I have one set of logs showing authentication which contain time stamps, user names, and IP addresses (source 1). I'd like to leverage that data against a different set of logs where I have timestamp and IPs but don't have user names (source 2). One of the challenges is after the initial authentication event in source 1 there isn't a 1 to 1 correlation between events. In other words the system recognizes the authentication event happened and no longer provides subsequent authentication logs for that user. I can't simply do a stats command where I split by IP address because for a particular IP and time period there might be multiple user names.
It feels like the solution lies somehow in using streamstats but that I might also have to do a join/append somehow. Has anyone tackled this? I've looked at the streamstats example Splunk blog post but that only solves for, in my case, source 1.
So after much noodling and prayer I came up with a search but it is somewhat ugly, goes around both elbows to get to your butt, and doesn't scale overly well. There has GOT to be a better way. I'm wondering about trying to use a subsearch to spit out a csv to later be referenced, map, or even searchtxn. Needs sleep first. The query is pretty much as follows.
<web data search> src_ip=<ip of interest>| eval web_time = _time | table web_time src_ip <other fields of interest> | join src_ip type=left max=0 [search <your authentication logs> src_ip=<ip of interest> | streamstats current=true last(user) as user last(_time) as login by src_ip | stats values(_time) as logins by src_ip | fields logins src_ip] | makemv logins | mvexpand logins | where logins < web_time | stats values(logins) as logins by web_time src_ip <other fields of interest> | makemv logins | stats max(logins) as login by web_time src_ip <other fields of interest> | join type=left login src_ip [search <your authentication logs> src_ip=<ip of interest> | streamstats current=false last(user) as user last(_time) as login by src_ip | table src_ip login user] | table src_ip login web_time <other fields of interest>
So what's that business all about?
0 - I'm starting with the event of interest in my web logs and ip address of interest
1 - I know I'm going be using other time fields so go ahead and rename this time field plus put it in epoch time for maths later on (that I don't reference here)
2 - don't really need this /shrug
3 - remember every time you use join in Splunk a cat gets what's coming to it - makes joining data easy though. I use max=0 because in this case I'm going to have the same data coming out of the subsearch applied to all my data (at least where the IP matches)

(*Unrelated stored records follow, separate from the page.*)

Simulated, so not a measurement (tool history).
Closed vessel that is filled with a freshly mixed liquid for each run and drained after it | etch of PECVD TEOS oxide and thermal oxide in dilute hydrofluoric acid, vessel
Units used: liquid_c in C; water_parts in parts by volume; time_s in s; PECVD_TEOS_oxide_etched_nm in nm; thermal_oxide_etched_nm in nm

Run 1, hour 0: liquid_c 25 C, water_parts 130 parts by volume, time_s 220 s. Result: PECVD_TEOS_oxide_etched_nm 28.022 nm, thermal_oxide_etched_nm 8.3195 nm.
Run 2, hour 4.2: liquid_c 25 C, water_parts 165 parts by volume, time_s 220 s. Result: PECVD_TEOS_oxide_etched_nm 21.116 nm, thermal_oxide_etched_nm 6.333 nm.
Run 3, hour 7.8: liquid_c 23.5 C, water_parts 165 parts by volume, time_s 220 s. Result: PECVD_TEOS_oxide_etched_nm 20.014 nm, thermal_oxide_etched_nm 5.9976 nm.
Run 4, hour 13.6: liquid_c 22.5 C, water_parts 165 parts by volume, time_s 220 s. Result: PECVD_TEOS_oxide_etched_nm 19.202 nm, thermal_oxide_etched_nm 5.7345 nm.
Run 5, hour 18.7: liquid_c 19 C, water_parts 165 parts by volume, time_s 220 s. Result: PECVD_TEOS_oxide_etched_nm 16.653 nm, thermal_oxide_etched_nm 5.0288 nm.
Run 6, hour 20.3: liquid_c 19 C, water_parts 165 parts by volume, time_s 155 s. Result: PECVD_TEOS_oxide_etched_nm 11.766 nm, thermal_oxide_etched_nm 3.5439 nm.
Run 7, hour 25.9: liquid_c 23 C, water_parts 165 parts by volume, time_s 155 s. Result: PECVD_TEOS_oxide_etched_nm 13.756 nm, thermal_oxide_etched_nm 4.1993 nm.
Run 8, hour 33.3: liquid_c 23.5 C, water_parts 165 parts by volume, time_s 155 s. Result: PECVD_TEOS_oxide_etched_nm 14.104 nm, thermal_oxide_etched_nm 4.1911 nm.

4 - join subsearch - go into your authentication logs, use streamstats to get the time each user logged in from your IP of interest, collapse all of those values into one field to pass up to your main query. I used this to try to get past the 50k/1 min default sub search limitation. Note I'm not passing up the users.
5 - Since every web event has every auth time (in one field) we first want to make this a multi value field and then
6 - expand it.
7 - now that you have expanded data and have an event for all login times and each web event (related by IP) you can do a where to trim back to login event times that only come BEFORE each web event of interest
8 - collapse all of those login times back down to one field per IP and web event time
9 - now make that a multi-valued field so that you can
10 - get the most recent login event relative to each web event by using max(). In retrospect I probably don't need 8 & 9
11 - throw more cats under the bus - the intent here is since I already have a login time from the previous join I'm going to match those back up with the user name by using the events where the login time values originally came. I'm wondering now if I could use list instead of values in my first join which might allow me to keep user name (either as 2 fields or do a concat prior to the stats command)
12 - basically the core of the previous subsearch but this time I'm passing back up the src_ip, login, and user name
13 - table of all fields
14 - Profit
Where this fell down on me is when I removed the specific IP I used and ran this over 24hrs of data. I have a lot of data but there are some fields and things I can trim it down with that I'm not including in this thread. I tried some subsearches within my subsearches to further limit the IPs searched in each subsearch but ultimately what I ran into was the 1 min default limit.
This DOES work but as mentioned it isn't pretty. Someone should be able to do this much more efficiently/elegantly that I did.
What is the time difference between authentication event for an IP/user data in source 1 and IP data in source2?
The time difference can vary in terms of when the initial authentication event happens and the particular event being investigated from the second log type/source. What can happen is
user 1 authenticates from ip 1.1.1.1 at X (source 1)
event of interest happens involving 1.1.1.1 at X+10min (source 2)
user 2 authenticates from ip 1.1.1.1 at X+12 (source 1)
event of interest happens involving 1.1.1.1 at X+14 (source 2)
What I'm trying to do then is show which user is associated with the 2 events - potentially dynamically and at scale.
It would be tough to correlate without having a common correlation field (user name which is missing in source2). Only option would be that there is a certain pattern and non-overlapping distribution of events between those two. So If I understand correct, here are the events related based on time.
Bucket 1 Source 1 - authenticate for IP1 for user 1 - time 11
Bucket 1 Source2 - one or more entries for IP1.... this is assumed to be related to only for user1
Bucket 2 Source 1 - authenticate for IP1/IP2 for user 2 = time time 12
Bucket 2 Source2 - one or more entries for IP1/IP2.... this is assumed to be related to only for user2
User1 entry for IP1 will not appear in Bucket 2. Is this correct?
That is correct. Think of it in terms of source 1 is authentication and source 2 is web logs. In ArcSight I would use a construct similar to a lookup table but they are implemented differently than in Splunk. A lookup table of this size wouldn't scale though.